So the rule of supply and demand applies.
End of the day the banks are still restricting access to credit vs the bonus driven lolly scramble of the last ten years. Add in rising rate and insurance, and future tax payer continuing to vote west, it's no surprise.
Greed is great in a sellers market. In a buyers market it is just delusional.
Banks are clearly hawkish on rate cuts at this moment and don't share the same beliefs as many "property economists" who insist RBNZ will cut OCR to the floor to restart the Ponzi.
The US economy posted a record number of job openings, so the Fed rate cut path is also going to be gradual.
Do you think that sickly GDP growth and rising unemployment will be tolerated by the powers that be, especially when the CPI is well within target band (and most domestic inflation that does exist is not influenced by the OCR)?
As B. Clinton said ‘it’s about the economy, stupid’
This was literally an article yesterday saying the opposite:
The Reserve Bank's forecasts for the Official Cash Rate are "too high and too hawkish", according to Kiwibank's chief economist Jarrod Kerr.
Kerr says because of the the RBNZ's forecast OCR track there are not enough cuts being priced in by wholesale interest rate markets.
"We believe the RBNZ will be forced to lower their track (again), and deliver faster cuts," Kerr said.
https://www.interest.co.nz/economy/131057/kiwibank-chief-economist-jarr…
Much will depend on how long Auckland investors can tolerate poor yields / top ups . Not sure even bargain prices would be enough to tempt Auckland investors into expanding . Could be a very long wait for those magical offsetting CG's to surface...If Auckland does reflect the true face of RE in NZ the larger economy will have to significantly move up before anything remarkable happens to RE. The idea that cheap lending rates will fire up an RE frenzy appears somewhat far fetched given the dismal current economy. First home buyers need to be careful they dont end up getting sucker punched by those looking to dump their problems onto others... my 10 cents
The truth of this price 'adjustment' trend has not yet gone full mainstream. Most don't follow property closely and are oblivious.
The big drops will come when the masses believe houses will be cheaper tomorrow and decide to wait.
We haven't got to this point yet.
"The truth of this price 'adjustment' trend has not yet gone full mainstream. Most don't follow property closely and are oblivious. "
In Auckland, it will be interesting to watch the impact on house price growth expectations of the general public when the updated council valuations are released.
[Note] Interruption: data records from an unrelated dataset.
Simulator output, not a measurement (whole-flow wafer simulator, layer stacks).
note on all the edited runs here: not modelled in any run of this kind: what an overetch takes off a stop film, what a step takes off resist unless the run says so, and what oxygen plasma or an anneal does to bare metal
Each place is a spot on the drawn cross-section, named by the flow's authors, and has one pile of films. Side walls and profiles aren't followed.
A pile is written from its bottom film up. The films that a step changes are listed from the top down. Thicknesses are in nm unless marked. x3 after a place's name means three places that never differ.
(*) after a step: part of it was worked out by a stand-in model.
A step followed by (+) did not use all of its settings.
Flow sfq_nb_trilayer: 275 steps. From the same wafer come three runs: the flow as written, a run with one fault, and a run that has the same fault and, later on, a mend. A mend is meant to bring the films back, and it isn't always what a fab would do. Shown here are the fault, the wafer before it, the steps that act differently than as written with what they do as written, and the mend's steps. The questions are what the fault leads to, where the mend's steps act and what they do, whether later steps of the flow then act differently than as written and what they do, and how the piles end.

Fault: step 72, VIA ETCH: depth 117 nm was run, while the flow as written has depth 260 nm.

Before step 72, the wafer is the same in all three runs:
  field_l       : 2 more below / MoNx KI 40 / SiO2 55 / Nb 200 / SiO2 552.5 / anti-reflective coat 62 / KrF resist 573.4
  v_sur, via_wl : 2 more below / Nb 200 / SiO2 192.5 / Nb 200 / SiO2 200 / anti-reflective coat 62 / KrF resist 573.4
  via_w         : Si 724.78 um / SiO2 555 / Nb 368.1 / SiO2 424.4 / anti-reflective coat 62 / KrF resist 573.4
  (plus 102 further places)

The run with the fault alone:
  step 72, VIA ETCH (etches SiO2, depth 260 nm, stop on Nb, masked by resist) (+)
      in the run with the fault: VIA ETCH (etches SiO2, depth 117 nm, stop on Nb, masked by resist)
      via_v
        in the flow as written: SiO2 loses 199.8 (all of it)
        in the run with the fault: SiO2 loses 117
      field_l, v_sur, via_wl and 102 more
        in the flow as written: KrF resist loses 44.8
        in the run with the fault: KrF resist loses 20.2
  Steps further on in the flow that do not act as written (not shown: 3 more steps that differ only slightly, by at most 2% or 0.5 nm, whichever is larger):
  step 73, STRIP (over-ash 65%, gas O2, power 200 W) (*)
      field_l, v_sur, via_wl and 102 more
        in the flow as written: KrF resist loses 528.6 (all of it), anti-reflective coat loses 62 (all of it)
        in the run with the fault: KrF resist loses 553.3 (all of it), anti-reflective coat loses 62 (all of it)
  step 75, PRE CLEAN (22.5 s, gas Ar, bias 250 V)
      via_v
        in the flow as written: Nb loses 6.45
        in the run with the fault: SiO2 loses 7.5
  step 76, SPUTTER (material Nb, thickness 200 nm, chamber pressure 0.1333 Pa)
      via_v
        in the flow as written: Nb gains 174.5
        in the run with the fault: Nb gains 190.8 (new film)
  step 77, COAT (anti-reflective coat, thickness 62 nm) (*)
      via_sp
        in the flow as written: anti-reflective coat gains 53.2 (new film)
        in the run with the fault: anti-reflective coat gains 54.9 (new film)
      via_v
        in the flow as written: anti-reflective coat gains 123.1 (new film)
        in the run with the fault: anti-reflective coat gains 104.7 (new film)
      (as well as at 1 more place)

Labour will probably introduce one at the next election. It might even seem reasonable at the time. However, I can almost guarantee that any coalition agreement with the Greens and TPM will turn a reasonable CGT into a punitive wealth confiscation tax. What you think you are voting for will be very different from what they deliver.
I think removing interest deductibility was a better measure - at least in terms of effectiveness.
An even better measure would be to ban interest-only mortgages entirely. Though I can't imagine there's too many of those while future house prices gains are off the table and yields are low.
"An even better measure would be to ban interest-only mortgages entirely. Though I can't imagine there's too many of those while future house prices gains are off the table and yields are low."
Percentage of loans on interest only (Oct 2024)
1) owner occupiers: 7.4% ($20.4bn)
2) non owner occupiers: 33.5% ($30.9bn)
3) business: 37.6% ($46.8 bn) - some of this may have gone into non owner occupied residential property
Another case of mortgage fraud coming to light - borrower and mortgage adviser gaming the system. The borrower gets the finance to purchase the non owner occupied property and the mortgage broker gets their commission.
Borrower pursues claim against mortgage adviser when property deal incurs losses. If the property deal had been profitable it is likely that the claim by the borrower would not have been made.
The lender told the adviser it would approve the loan if the couple could show they had savings or cash of $100,000.
The couple told Financial Services Complaints Ltd (FSCL), an ombudsman service for financial services providers, that the adviser helped them to borrow $100,000 from another lender as a personal loan.
They said the adviser told them to get a family member to sign a gift certificate saying he would gift them $100,000.
They complained to FSCL that the adviser had come up with the "deception plan" and led them to believe it was not uncommon. But FSCL said the evidence showed that the adviser came up with the plan and knew the couple were borrowing the $100,000.
"Although the adviser said that he was not seeing emails in his inbox while he was overseas, it was clear he had seen some emails because he personally replied to them. This raised doubt about the adviser saying he had not seen emails about the $100,000 loan being for [the couple] not [the woman's father]."
"The adviser's staff clearly knew that [the couple] were simultaneously borrowing a further $100,000, and getting a gift certificate signed. The fact they did not raise this with the adviser suggested he knew about the deception plan."
But FSCL said the buyers were not "unsavvy" and they decided to continue with the plan knowing it was wrong.
"We also took into account that [they] must have deceived the third-party lender about the purpose of the $100,000 loan."
FSCL said it was fair that the couple and the adviser should bear half of the losses each.
It said the couple lost $164,000 including loss in the value of the investment property, less 15 percent to account for market forces outside the adviser's control, the interest they paid and the losses from the cost of buying and selling the property such as a builder's report and real estate agent fees.
https://www.rnz.co.nz/news/business/535422/mortgage-adviser-told-to-pay…
"Vendor in tears, crowds gasping in disbelief - the auction that just went on and on"
https://www.oneroof.co.nz/news/vendor-in-tears-crowds-gasping-in-disbel…
Seen it too many times before:
563 Borman Road, Flagstaff, Hamilton City - For Sale - realestate.co.nz
Sold for 305k over CV in 2022, been on the market for 6 months through 2 different agencies, would be hard to even get 100k under CV today or ~400k less than paid.